You've heard a lot of investing recommendations and trading ideas from our writers at Inside the Market over the past year. But we thought it would be interesting to find out what they actually bought and sold themselves - and the lessons they learned. Today, Scott Barlow -- who before joining the Globe and Mail worked for 20 years as an analyst at Canadian investment banks -- reveals his own portfolio manoeuvres in 2013.
I made two major buys and one sell in my portfolio this year and was generally happy with the goings-on. The biggest lesson I learned was that fewer transactions means fewer opportunities to screw up.
My investing style has changed a lot since I left the financial industry. It used to be part of my job to follow markets closely, staring at Bloomberg screens for hours on end. So I traded a ton.
The usual strategy was to uncover stocks that traded in large, predictable ranges – orthopedic stocks were a good target – buying them at the bottom of the channel and selling near the top.
I don't do that anymore. Emulating Warren Buffett, I carry a big cash position (about 40 per cent right now) while identifying specific long-term themes I want to own. When a stock fitting the theme falls out of bed, I buy it.
One of the themes I like is U.S. energy infrastructure and MRC Global Inc. was one major investment for the year. The Americans' ability to transport oil and gas has not kept up with the shale revolution. There's a huge backlog of planned pipeline construction to connect new reserves to the populous areas of the northeast where it's needed.

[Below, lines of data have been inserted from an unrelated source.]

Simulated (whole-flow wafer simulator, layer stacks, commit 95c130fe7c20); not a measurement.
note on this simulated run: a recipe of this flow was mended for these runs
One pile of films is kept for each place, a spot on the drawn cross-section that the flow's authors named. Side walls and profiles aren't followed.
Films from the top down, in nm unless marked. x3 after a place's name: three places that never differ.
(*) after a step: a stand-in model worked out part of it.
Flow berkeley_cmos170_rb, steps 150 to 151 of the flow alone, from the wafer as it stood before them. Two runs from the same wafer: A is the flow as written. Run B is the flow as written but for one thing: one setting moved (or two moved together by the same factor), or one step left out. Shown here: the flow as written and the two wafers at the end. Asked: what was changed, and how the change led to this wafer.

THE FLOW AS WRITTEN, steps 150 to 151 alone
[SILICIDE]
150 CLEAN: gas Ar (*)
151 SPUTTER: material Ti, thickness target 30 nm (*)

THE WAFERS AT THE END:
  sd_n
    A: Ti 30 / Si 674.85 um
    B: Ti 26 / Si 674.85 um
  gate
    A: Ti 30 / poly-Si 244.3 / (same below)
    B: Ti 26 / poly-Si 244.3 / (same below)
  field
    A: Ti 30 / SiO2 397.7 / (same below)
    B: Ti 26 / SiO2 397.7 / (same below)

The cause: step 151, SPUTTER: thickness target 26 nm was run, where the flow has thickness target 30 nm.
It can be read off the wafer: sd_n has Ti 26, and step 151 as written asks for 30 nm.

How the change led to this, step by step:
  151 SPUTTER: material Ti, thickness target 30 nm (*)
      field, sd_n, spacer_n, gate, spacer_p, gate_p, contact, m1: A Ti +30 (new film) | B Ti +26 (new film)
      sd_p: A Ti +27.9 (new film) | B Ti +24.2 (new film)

MRC Global is the largest provider of valves connecting pipelines to refineries and power stations. Almost all of these valves are purpose-built, so there's no off the shelf solution and they're expensive. MRC recently announced a big increase in their order backlog and, although I wish the stock was cheaper, I'm comfortable holding it long term.
I built my MRC position in two stages. I was worried it was getting away from me so bought a half position at $31 (U.S.) even though it was expensive. I added the second half at $26 and it's currently $32.15.
The other buy for the year was a corporate bond issue of U.S. miner Southern Copper Corp. The idea arose from a Bank of America trade idea that I wrote about in August.
With the Southern Copper bond, I was able to lock in an annual U.S. yield of just under 5 per cent until 2022. In addition, the price of the bond is 2.2 per cent higher than when I bought it, and I also got a nice bump from the 4 per cent appreciation of the U.S. dollar against the loonie (since August). I can collect the yield here while waiting for a U.S. housing recovery to push Southern Copper's earnings growth higher.
I sold biotech company Celgene Corp. for a sweet double but left a humiliating amount of money on the table. I bought Celgene at just over $50 in 2011 after writing a long research report on the sector in my previous life. I sold it this spring for $112, only to see it jump to $160.
In 2014, I'm hoping for a U.S. market correction so I can buy General Electric Co. In addition to the reasons I expressed in a blog post, GE is at the forefront of a revolution in new, freakishly innovative materials like graphene that few investors are aware of yet.
I do own a bunch of Canadian companies but all of the action this year was south of the border. In case you're wondering if I'm hiding my mistakes, a long-term position in telecom equipment maker Juniper Networks Inc. remains the bane of my investing existence. I still can't believe the company hasn't benefited from an annual doubling in mobile internet data traffic.
I like my new investment style much more than the old trade-heavy one. The lower amount of activity allows me to think hard about things rather than react too quickly to the market and wind up taking a beating.
At this point, I follow the health of my individual themes and don't really care what the market does in any given year. I find this a less stressful existence that so far has paid off in performance.